St. Elizabeth, Mississauga, took another step into the Promised Land on April 12, breaking ground for a church expansion project that will see the current building almost double in size.
“It’s our dream and it has come true,” says Dr. Wilson Loo, the rector’s warden and co-chair of the church’s extension committee.
The church, located at 1051 Eglington Ave. W., will increase to 7,500 square feet and will be able to seat 230 in the main worship space. It will have a chapel that can seat 60 and two large rooms for outreach and social functions.
The expansion is necessary to accommodate the church’s three congregations and to provide effective outreach and evangelism, says Dr. Loo.
The church has a Mandarin-speaking congregation, a Cantonese-speaking congregation and an English-speaking congregation – all meeting at different times on a Sunday morning. The expansion will give them more space for worship, Bible study and fellowship.
It will also give them the opportunity to worship together on special occasions. “We’ll be able to come together to worship in three different languages,” says Dr. Loo.
The expansion will provide more space for social functions such as the church’s fellowship lunch and its evangelism meetings, which can draw up to 200 people to hear guest speakers. For really large events, the foyer can be used for extra seating.
In addition to its current outreach activities, the church is thinking about providing a Thanksgiving or Christmas meal for the less fortunate in the community. It might also use some of the space for a daycare.
The expansion project will cost $2.75 million, of which of the diocese will contribute $1.75 million through grants and an interest-free loan. The church has raised nearly $900,000 toward the cost of the project. Construction is expected to be completed by the spring of 2016.
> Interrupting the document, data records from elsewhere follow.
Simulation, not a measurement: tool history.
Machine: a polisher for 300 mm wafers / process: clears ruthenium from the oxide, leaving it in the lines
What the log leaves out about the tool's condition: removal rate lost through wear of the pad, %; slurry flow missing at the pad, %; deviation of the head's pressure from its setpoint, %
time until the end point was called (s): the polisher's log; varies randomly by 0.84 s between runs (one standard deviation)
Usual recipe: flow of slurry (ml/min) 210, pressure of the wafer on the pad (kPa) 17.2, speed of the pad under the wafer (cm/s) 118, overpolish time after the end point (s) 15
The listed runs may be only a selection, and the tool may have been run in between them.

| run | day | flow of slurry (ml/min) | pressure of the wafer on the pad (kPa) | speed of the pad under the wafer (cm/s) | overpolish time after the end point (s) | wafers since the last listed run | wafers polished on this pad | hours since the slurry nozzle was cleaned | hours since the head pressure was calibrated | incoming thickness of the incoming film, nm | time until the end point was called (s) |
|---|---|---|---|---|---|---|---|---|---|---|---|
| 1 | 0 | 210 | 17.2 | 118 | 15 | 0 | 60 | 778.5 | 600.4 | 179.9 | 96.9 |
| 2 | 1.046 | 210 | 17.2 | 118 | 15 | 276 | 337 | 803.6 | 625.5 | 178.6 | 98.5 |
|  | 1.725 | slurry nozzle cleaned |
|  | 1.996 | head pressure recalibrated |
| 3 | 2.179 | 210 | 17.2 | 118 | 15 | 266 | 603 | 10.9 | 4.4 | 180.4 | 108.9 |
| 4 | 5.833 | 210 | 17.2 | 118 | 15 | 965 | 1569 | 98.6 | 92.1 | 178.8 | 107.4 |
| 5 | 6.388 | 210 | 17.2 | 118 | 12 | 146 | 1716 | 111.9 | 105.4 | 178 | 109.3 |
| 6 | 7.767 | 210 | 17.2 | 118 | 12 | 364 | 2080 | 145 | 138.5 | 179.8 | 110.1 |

About 180 people attended the ground-breaking ceremony on April 12, including Archbishop Colin Johnson, Bishop Patrick Yu and Bishop Philip Poole, the area bishop of York-Credit Valley. A number of local dignitaries also attended, including Mississauga Mayor Bonnie Crombie.
In an interview afterward, Bishop Poole praised St. Elizabeth’s for its Christian witness and outreach to newcomers to Canada. “It can be a real challenge these days to be the church in society, but there are many places, including St. Elizabeth’s, that are not only meeting that challenge but expanding and growing,” he said. “I think York-Credit Valley is the most diverse area of the Anglican Church of Canada, and it’s very encouraging to see our increasing ability to welcome people from the 164 countries of the Anglican Communion who are coming to the area.”
Since the original Cantonese-speaking congregation formed in 1992, it has met in many locations, including St. Elizabeth’s church in Etobicoke, which was destroyed by a fire in 1999. With the insurance money from the fire, the congregation purchased 1.7 acres in Mississauga and eventually raised enough money to build a church on it in 2003.
“Looking back, I think it was good to spend some time in the wilderness to develop ourselves both spiritually and fellowship-wise, so that we can really work together,” says Dr. Loo. “We’ve gone through many bumps over the past 20-odd years, but after each bump we got stronger. We really believe in the guidance of the Holy Spirit.”
Since 2003, the church has grown from 60 people on a Sunday to more than 100. Billy Ng, the people’s warden and co-chair of the church’s extension committee, says the building’s location – near a large intersection in central Mississauga – is one of the main reasons for its growth.
“We have the best location in Mississauga, especially for reaching the Chinese population,” says Mr. Ng. He credits Bishop Ann Tottenham, the former area bishop of York-Credit Valley, with recommending back in 2000 that the congregation buy a piece of land in a highly visible location.
“There were three pieces of land for sale at that time, and we never thought we would be able to afford to buy this one. The other two locations were cheaper but smaller and not near a major intersection.”
We also credits the parishioners for their faithfulness and dedication. “Whenever there are events or ministry that we want to launch, they don’t think about it – they volunteer themselves right away. We don’t mind trying things and failing. That’s okay.”
While he’s excited about expanding the church, he says the parish needs to keep focussed on ministry. “We have to look at how to serve the community and spread the Gospel. I don’t want to have a building that is only 30 or 40 per cent occupied. This is our challenge – how we can build from 110 people to 200. That’s should be our target.”